Senior Morgan Schmidt, a Chartiers Valley graduate, has emerged as a leader for the Duquesne women's swimming and diving team.
Duquesne Athletics
Senior Morgan Schmidt, a Chartiers Valley graduate, has emerged as a leader for the Duquesne women's swimming and diving team.
Junior Morgan Fink (South Fayette) set two team records during her freshman season at Duquesne.
Duquesne Athletics
Junior Morgan Fink (South Fayette) set two team records during her freshman season at Duquesne.

Morgan Fink remembers her encounters with Morgan Schmidt when they were middle school swimmers. The memories aren't pleasant.

Schmidt took up swimming when she was 10 and made it her athletic focus. Fink, on the other hand, had more of an affinity for soccer and had yet to start taking swimming seriously.

Still, Fink's competitive nature took over in the pool, and she wanted to win every race.

Then Schmidt would show up.

“I never liked swimming against her because she was really good when she was younger,” said Fink, a South Fayette graduate.

“She told me her freshman year (in college) that she was always afraid to swim against me,” echoed Schmidt, a Chartiers Valley grad. “Now she's almost a foot taller than me, so things have changed a bit.”

Fink gets the better of Schmidt on the rare occasions when they compete in the same event — usually the breaststroke — but for the past three years, they have been wearing the same school colors. Schmidt is a senior and Fink is a junior at Duquesne, and each is doing her part to try to make the Dukes an Atlantic 10 contender.

Schmidt came to Duquesne as a walk-on. She had opportunities to swim at smaller programs like W&J and Allegheny, but she was looking for a bigger challenge in the pool and in the classroom.

She also was looking for a less stressful environment.

“I was the best on my high school team. ... I wanted to go somewhere where I was not (the top person) because I didn't like the pressure,” said Schmidt, who will graduate with a degree in accounting. “So I looked at schools like Duquesne where I was not at the bottom but not always the center of it all.”

The going wasn't always smooth. The course load and nine-a-week practices took their toll on Schmidt, and by the end of each week, her nerves were on overload.

After Friday classes ended, all she could think about was having her weekend free. But there was still a two-hour swimming practice ahead of her, and she often would break down crying during Friday afternoon practices.

Schmidt said she still has her emotional moments but has overcome them for the most part. Coach Dave Sheets, meanwhile, has taken pride in watching Schmidt transform from that sobbing freshman to a team leader.

Though she isn't always scoring points during meets, Schmidt is important to the team, Sheets said.

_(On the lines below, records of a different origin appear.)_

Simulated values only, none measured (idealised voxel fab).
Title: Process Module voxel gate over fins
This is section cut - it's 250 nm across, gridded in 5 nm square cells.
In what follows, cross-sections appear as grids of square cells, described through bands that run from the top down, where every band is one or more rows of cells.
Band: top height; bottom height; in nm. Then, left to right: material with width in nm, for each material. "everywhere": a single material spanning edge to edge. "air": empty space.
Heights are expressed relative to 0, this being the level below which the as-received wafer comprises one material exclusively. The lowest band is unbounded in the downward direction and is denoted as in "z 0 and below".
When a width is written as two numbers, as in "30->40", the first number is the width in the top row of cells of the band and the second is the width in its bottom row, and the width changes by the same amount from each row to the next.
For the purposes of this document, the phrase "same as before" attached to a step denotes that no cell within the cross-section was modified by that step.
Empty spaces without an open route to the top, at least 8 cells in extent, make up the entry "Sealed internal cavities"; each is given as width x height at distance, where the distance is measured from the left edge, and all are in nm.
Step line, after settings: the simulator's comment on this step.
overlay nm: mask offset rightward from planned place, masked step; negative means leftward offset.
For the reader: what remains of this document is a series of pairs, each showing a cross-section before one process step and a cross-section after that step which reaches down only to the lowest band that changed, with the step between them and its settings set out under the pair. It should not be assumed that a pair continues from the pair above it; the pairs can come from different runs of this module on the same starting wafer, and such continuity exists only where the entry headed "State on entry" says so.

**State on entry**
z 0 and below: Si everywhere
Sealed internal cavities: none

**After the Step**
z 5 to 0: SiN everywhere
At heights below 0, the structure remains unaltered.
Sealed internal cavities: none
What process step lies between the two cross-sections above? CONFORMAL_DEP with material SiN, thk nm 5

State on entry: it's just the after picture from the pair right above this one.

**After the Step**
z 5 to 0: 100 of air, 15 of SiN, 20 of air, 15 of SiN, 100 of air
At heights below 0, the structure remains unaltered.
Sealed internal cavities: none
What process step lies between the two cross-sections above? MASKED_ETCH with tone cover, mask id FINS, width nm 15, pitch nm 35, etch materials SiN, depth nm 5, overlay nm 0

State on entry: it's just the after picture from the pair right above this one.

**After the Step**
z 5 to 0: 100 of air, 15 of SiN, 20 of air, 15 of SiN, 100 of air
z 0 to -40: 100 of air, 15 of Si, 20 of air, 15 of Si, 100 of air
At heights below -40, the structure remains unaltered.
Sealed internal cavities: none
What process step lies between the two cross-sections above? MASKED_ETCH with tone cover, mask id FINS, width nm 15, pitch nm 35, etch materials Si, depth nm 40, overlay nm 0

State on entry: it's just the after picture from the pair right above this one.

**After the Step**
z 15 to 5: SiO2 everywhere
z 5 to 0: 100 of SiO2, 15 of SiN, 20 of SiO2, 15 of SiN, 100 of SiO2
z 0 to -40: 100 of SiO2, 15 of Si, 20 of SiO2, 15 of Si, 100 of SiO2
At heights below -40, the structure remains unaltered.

“She's constantly working so hard that she really doesn't ever have a bad day of working hard,” Sheets said. “Everyone just kind of looks at it and says, ‘You know, if (Schmidt) can do this, I can do this.'

“The one thing that we say in our program is everyone has to find what their best is. It might not be being a conference champ, but (Schmidt) has found what her best is just by how hard she works.”

“She's always encouraging, always trying to get us to be our best,” Fink said. “That's what you see in a leader. She wants to be the best for this team, and she wants to help any way she can.”

Fink's contributions are a bit more tangible, but she has had to work through her own obstacles.

As a freshman, she set school records in the 200 backstroke and 400 medley relay. The early success, however, meant she would be pressed to duplicate it. She admitted to putting too much pressure on herself and going through the dreaded “sophomore jinx.”

She said this season has gone much better, and she has several runner-up finishes to show for it. She has shifted her mentality to trying to score whatever points she can.

“There's always room for improvement, and I always want to see those first places next to my name,” she said, “but any points that I can contribute to the team is what I like to do.”

Sheets, meanwhile, remains firm in his belief that Fink can be an Atlantic 10 champion before her career is done.

“She's got the ability,” he said. “Sometimes I think her biggest adversary is herself. But she's got all the tools to probably be one of the best swimmers we've ever had.”

And, he said, this team has the potential to be right there when the conference championship is contested in February.

Schmidt said a big reason for the team's rise is its closeness. Her freshman class of swimmers included 13 ladies, which, she said, accounted for more than half the team. She said the freshmen never felt like they were embraced as equals by the older swimmers, and that's something Schmidt vowed to change when her class became sophomores.

“To me it doesn't matter what class you're in. We're all teammates,” she said. “The next year when we were sophomores ... we really tried to hang out with them a lot more and made them feel like they weren't just ‘the freshmen.'

“We were kind of the class that turned the program around, I think, because we made sure that we were one team. And I know (Fink's) class tried to do that when they were sophomores.”

Schmidt would like nothing more than to be a part of a championship team before she graduates. Regardless whatever else she or the Dukes might accomplish, she couldn't be happier with the path she took or with what swimming has done for her.

Perhaps not surprisingly, she gets a bit emotional talking about it.

“Being a college athlete in general makes you a more well-rounded person,” she said. “I think when I go into job interviews, they (see) I haven't had a job during the school year. But to me, being a college athlete at a D-I program is a job.

“I try to explain to these employers that I think I've learned more from swimming than from a job I would have had during these four years. I've been around a team environment since I was 10 ... and you have to learn how to work with a lot of different personalities.

“It's cliche, but it's what your body can do if you put your mind to it. I think that can carry you over to a real job in the future. Pushing through things and not giving up.”